2013-09-09 Thread Nathan Hintz
On Mon, 9 Sep 2013 16:06:49 +0200
Rafał Miłecki zaj...@gmail.com wrote:

 2013/9/9 Hauke Mehrtens ha...@hauke-m.de:
  On 09/09/2013 12:52 PM, Rafał Miłecki wrote:
  2013/9/9 Rafał Miłecki zaj...@gmail.com:
  1) flash [options] source-file [destination-file]
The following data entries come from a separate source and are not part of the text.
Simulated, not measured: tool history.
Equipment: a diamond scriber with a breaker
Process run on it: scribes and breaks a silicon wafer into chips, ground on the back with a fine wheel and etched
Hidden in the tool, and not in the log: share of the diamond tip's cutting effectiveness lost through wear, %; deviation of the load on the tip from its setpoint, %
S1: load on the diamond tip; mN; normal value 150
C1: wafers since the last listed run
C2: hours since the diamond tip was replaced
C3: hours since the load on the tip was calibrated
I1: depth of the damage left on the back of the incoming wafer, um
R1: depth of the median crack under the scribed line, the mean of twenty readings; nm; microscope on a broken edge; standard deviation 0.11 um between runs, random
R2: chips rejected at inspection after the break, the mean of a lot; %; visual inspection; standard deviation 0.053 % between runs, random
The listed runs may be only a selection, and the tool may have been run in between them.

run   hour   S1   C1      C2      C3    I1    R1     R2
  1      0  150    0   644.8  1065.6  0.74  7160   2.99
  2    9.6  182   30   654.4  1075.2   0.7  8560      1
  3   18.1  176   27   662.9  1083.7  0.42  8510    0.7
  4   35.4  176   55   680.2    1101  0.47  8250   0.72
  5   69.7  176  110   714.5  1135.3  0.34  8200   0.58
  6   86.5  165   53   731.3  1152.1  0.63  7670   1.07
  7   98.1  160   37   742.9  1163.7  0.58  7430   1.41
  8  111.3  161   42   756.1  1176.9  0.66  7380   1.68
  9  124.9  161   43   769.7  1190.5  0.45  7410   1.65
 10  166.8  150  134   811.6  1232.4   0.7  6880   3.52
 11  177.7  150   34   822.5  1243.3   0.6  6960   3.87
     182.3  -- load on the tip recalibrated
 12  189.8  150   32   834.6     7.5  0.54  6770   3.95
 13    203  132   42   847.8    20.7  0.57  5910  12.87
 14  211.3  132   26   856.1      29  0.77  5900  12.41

  Passing source-file is easy (like 192.168.1.2:/bin/code.bin), but
  I'm not sure about destination-file.
 
  The destination-device parameter may be a flash device or an
  EEPROM. If not specified, destination-device defaults to flash0,
  which is typically the boot ROM.
 
  If I don't pass anything as destination-file argument... Is CFE
  going to write to the flash at offset 0x0? Overwriting itself? Or
  is it going to write to the correct TRX offset? If it's going to
  use 0x0 by default, should I pass -offset=value to avoid killing
  the CFE?
 
  I think I could use flash0.trx as a destination-file instead of
  using flash0 and hacking it with -offset.
 
  What do you think about this:
  flash -noheader 192.168.1.2:openwrt-brcm47xx-squashfs.trx
  flash0.trx
 
  (Please see attached cfe.show.devices.txt).
 
  I used something similar to flash my WNDR3400 after I accidentally
  removed the board_data partition and the normal flashing did not
  work any more, I do ot have access to my documentation currently,
 
  This out of memory problem could also be that the wrong compression
  was used.
  CMD: [boot -raw -z -addr=0x80001000 -max=0x1851e50
  -fs=memory :0x807ae1b0] This looks like it expect gzip compressed
  data.
 
 Well, I was uploading original firmware, so there couldn't be much
 wrong. Unless it's CFE that doesn't like original router firmware.
 
 In that situation I decided to give flash command a try (as planned
 earlier). It didn't work. Image was transferred, but CFE never started
 writing it to the flash :(
 
 CFE flash -ctheader 192.168.1.2:/code.bin flash0.trx
 CMD: [flash -ctheader 192.168.1.2:/code.bin flash0.trx]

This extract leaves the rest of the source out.